The Kenyan government is gearing up to evict tens of thousands of settlers, illegal or not, from the Mau Forest, the Ogiek’s ancestral home and a critical water source for this entire country. The question is: Will the few thousand remaining Ogiek be given a reprieve or given the boot?

My question is: Will this eviction actually improve the water resource situation?

I have serious doubts.

The NYT continues:

No doubt the Mau Forest is crucial. It is — or more accurately, used to be — a thick, staggeringly beautiful forest in western Kenya, capturing the rains and the mist and, in turn, feeding more than a dozen lakes and rivers across the region, even contributing to the flow of the Nile.

But in the past 15 years, because of ill-planned settlement schemes (the government essentially handed out chunks of forest to cronies), 25 percent of the trees have been wiped out. Much of the forest is now simply meadow. The Ogiek say there are fewer antelope and bees. They constantly use the Kiswahili word “haribika,” which means spoiled. Scientists say the environmental destruction has led to flash floods, micro-climate change, soil erosion and dried up lakes.

There is a lot of mythology wrapped up in forests. For over a century we – many scientists and non-scientists alike – have believed that trees are good for water resources. That trees make rain. I even ran into this impression while in Uganda last year, near the Kenyan border. Unfortunately, in most circumstances, it is the opposite that is true: forests reduce the quantity of available water compared with other land cover types.

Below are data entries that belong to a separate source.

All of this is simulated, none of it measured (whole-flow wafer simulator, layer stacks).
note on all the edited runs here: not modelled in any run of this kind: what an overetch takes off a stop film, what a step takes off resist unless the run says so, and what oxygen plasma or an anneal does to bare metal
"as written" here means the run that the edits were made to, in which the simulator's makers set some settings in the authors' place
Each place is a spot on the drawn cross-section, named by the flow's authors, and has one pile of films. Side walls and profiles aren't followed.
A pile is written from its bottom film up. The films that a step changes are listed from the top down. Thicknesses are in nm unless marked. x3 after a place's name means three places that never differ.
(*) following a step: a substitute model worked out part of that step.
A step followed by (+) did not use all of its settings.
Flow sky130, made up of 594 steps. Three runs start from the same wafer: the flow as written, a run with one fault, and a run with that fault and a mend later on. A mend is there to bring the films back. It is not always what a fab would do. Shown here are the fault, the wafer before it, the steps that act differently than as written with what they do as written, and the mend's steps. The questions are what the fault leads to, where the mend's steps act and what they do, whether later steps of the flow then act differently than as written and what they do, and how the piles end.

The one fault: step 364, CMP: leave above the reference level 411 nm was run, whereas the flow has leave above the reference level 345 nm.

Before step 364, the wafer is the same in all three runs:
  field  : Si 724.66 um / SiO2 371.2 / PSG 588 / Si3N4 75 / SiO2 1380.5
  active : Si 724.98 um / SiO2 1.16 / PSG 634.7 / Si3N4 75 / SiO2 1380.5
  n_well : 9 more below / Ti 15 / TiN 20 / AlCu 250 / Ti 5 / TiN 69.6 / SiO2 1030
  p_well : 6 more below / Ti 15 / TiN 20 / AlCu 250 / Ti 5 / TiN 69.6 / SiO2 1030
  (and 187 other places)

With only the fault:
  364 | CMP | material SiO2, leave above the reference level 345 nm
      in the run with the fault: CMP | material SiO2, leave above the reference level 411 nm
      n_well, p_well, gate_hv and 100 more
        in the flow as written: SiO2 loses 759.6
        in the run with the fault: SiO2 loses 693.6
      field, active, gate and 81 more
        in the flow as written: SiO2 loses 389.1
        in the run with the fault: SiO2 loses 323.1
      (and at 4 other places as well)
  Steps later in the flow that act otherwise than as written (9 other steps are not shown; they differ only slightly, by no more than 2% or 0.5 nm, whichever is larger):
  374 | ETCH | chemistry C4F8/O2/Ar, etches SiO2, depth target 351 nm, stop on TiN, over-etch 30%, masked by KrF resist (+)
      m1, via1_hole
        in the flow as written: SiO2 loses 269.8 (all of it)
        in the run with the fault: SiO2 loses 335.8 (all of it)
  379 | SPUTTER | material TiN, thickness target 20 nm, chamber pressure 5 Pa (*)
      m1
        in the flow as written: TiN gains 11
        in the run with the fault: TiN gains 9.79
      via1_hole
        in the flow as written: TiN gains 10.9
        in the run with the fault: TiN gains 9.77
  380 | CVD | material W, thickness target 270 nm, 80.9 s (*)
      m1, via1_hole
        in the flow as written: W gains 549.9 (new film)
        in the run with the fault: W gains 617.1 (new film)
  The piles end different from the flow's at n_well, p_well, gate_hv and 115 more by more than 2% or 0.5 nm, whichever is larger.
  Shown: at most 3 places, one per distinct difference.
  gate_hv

On the one hand, it’s nice to see your pet research interest getting air time in the NYT. On the other hand, it may be being misunderstood or misused by the Kenyan government to the detriment of a large group of people.

I have asked the reporter about the scientific backdrop to his article (while also suggesting that it my not be as cut-and-dry as he was led to believe), and will root around myself for the low-down.